In both these cases, inquest juries returned verdicts of “accidental death”; it was common for the unfortunate casualty to shoulder the blame for their demise, whether warranted or not. This provoked a correspondent of the Bradford Observer to assert that “while shareholders are pocketing their six, or eight, or ten per cent, there are widows and fatherless children lamenting – in bare, hunger-visited hovels – the loss of their natural protectors. Does not natural justice suggest that railway proprietors should make some compensation in such cases?”

A different world

The social scene could not have been more contrasting on Tuesday 30 June 1846, the occasion of the line’s formal opening. Along its length, crowds turned out to witness the spectacle, cheering and waving flags. A train bearing shareholders and other dignitaries departed Leeds at noon on a journey taking 45 minutes. Awaiting them in Bradford – where all business had been suspended – was a temporary pavilion, its walls adorned with paintings including one of a train entering the tunnel.

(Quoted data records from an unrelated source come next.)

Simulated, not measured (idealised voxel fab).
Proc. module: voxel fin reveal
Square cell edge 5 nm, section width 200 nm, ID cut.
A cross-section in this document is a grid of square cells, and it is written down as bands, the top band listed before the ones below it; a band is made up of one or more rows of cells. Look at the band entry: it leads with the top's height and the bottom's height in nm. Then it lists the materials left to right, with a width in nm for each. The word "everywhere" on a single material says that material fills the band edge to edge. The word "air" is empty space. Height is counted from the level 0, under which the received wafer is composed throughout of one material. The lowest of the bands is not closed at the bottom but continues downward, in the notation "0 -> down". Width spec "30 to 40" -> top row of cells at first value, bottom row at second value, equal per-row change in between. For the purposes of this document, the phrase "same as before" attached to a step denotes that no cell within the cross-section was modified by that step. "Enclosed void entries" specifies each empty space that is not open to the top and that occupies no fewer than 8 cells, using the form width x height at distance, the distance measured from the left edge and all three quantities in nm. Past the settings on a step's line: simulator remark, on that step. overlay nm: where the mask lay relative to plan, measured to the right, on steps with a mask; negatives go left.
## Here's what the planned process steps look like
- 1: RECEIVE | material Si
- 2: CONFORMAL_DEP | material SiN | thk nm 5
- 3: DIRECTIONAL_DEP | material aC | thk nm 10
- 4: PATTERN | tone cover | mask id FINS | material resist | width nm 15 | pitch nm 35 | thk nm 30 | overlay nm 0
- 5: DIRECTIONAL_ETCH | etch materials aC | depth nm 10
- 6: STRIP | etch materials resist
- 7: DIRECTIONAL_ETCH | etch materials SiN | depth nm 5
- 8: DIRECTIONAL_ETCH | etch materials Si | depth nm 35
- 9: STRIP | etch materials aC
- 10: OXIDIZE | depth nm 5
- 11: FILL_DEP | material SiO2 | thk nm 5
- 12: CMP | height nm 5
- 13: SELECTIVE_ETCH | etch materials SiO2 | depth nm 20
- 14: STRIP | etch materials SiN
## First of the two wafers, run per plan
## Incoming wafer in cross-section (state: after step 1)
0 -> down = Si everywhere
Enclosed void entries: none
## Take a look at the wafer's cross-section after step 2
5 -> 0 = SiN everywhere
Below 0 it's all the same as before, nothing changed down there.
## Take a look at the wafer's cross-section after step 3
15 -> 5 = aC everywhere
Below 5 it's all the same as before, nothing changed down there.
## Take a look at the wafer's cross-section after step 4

In the teeth of an unseasonal storm, Mr and Mrs Harrison from the Sun Inn catered for a thousand guests with 20 joints of beef, 36 pigeon pies, 24 hams, 20 lambs, 54 ducks, 60 chickens, 24 tongues and 40 lobsters. In his address to those feasting, George Hudson commended the “contractors, artisans and labourers” whose “energy and spirit” had ensured completion of the line in just 16 months.

Business as usual

As built, Thackley tunnel extended for 1,496 yards, 132 yards longer than initially planned. Five of the shafts were retained for ventilation purposes. From the outset, third class passengers in open carriages complained vigorously about the drenching they received from penetrating groundwater, prompting a promise from the directors to attach protective metal sheeting to the stonework, although there’s no evidence they ever did.

The tunnel continued to play out scenes of misadventure despite its operational status. A soldier and vicar separately met their ends within its limits, as did ganger Ben Smith. There were derailments, flood events and a bizarre concocted robbery, whilst commercial traveller Walter Stevens fell out of his compartment at 40mph and spent the next two hours evading trains as he crawled towards the exit with a smashed knee.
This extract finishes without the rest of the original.